Integrating weakness

Yesterday at the gym I had a wonderful breakthrough-type experience.  I’ve been adding weights to my cardio regimen which consists of treadmill and adaptive elliptical.  Running at a gym affords the benefit that one can easily add weights and upper-body motion to a routine.  Running outdoors it would be difficult if not impossible to do similar things with weights.

I prefer to do interval training on the elliptical and I actually invert the series so that during the periods of lower resistance I actually add the weights and upper-body motion thus increasing my heartrate.  Then when the cycle switches back to the higher resistance periods I stop with the weights and use it as a chance to recover a bit and check my heart rate.

Today as I was on the elliptical I experienced that my body right now is not in its most energetic phase.   It feels like I’m in some kind of yin phase.  Rather than feel bad about the fact that my body is not as energetic as it sometimes is, I accepted the yin energy as a good thing.  I did not see it as a limitation only part of a cycle that my body goes through.

When I felt a little bit tired instead of repulsing the feeling I accepted it and allowed it to just be there.  Somehow this felt like a breakthrough because I just accepted my body in the state it was in.

Later on when I was doing yoga and practicing dhyana I also sensed that yin energy.  Today gave me a chance to become aware that my body can go through cycles of varying types of energy and no matter what all energy is beautiful and good.
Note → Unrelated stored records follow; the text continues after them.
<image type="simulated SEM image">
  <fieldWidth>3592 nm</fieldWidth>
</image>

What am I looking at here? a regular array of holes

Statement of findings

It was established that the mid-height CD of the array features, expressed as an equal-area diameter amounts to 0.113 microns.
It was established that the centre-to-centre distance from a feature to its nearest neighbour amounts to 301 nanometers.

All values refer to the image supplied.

Everything isn’t always at peak.  The fact that there are parts of cycles when things are not peak just makes the times when there is peak energy more intense.  But all the energy is beautiful.  I felt like I gained strength today by feeling weakness, by really feeling the weakness in my arms when doing the upper body movement, and feeling the way my breathing and the state of my body and awareness were when practicing dhyana.

I think to be really strong one has to learn how to also be weak.  Not to fight the weakness but to embrace it.

If people see a person who displays strength in something, they see the person exerting and think “Wow, that is really strength.”  But a person who is really, really strong is one who integrates their weakness.